Canadian gold miner Barrick Gold has said that the Porgera mine operations in Papua New Guinea are set to restart this month, with first gold pour expected in the first quarter of 2024.

The announcement comes after the fulfilment of the conditions of the Porgera Project Commencement Agreement, which had also outlined a new ownership structure for the mine.

The Porgera mine is 51% owned by Papua New Guinea-based stakeholders including local landowners and the Enga provincial government.

The remaining 49% stake is held by Barrick Niugini Limited (BNL), a joint venture between Barrick and Chinese mining company Zijin.

Porgera will be operated by BNL, and Papua New Guinea shareholders will secure 53% of the mine’s total economic benefits.

Assuming a price of $1,800 per ounce of gold, the mine is expected to generate more than $7bn over a 20-year expected mine life.

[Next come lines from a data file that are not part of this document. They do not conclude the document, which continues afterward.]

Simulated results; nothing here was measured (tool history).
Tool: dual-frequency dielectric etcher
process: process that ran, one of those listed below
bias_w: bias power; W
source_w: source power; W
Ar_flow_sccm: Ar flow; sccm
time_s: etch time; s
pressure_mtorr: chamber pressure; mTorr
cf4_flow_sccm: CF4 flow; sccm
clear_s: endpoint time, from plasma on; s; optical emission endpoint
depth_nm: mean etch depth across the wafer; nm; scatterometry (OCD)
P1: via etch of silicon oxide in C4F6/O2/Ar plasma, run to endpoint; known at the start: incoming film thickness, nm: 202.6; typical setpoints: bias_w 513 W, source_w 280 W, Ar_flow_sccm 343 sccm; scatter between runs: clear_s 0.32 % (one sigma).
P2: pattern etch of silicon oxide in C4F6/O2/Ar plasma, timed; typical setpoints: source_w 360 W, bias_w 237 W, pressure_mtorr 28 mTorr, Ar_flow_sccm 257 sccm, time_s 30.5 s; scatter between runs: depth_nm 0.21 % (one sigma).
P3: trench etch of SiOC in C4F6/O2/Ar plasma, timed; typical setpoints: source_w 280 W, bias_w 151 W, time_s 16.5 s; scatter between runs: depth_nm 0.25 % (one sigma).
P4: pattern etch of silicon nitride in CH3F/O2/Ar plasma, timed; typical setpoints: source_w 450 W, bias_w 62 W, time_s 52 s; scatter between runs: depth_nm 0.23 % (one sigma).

Barrick president and CEO Mark Bristow said: “It has been a long journey but in the process we have secured the buy-in of all the stakeholders and we look forward to steering the mine back to world-class production. 

“It undoubtedly has the potential to join our Tier 1 gold mine portfolio, the largest of its kind in the industry.”

Bristow also stated that the mine’s reopening marks a significant milestone and its model of partnering with the host country. This model was previously successful in Tanzania and Pakistan.

Located in the province of Enga in Papua New Guinea’s Western Highlands, the Porgera mine has 1.2 million ounces of proven and probable reserves.

It also has 2.5 million ounces of measured and estimated resources and 820,000 ounces of inferred resources of gold.

In October this year, the company secured permission from the Government of Papua New Guinea to restart the gold mine after a three-year shutdown.

In April 2020, the government refused to provide a special mining lease to Barrick, citing environmental concerns, and had taken control of the mine.

The mine is expected to produce around 700,000 ounces of gold annually.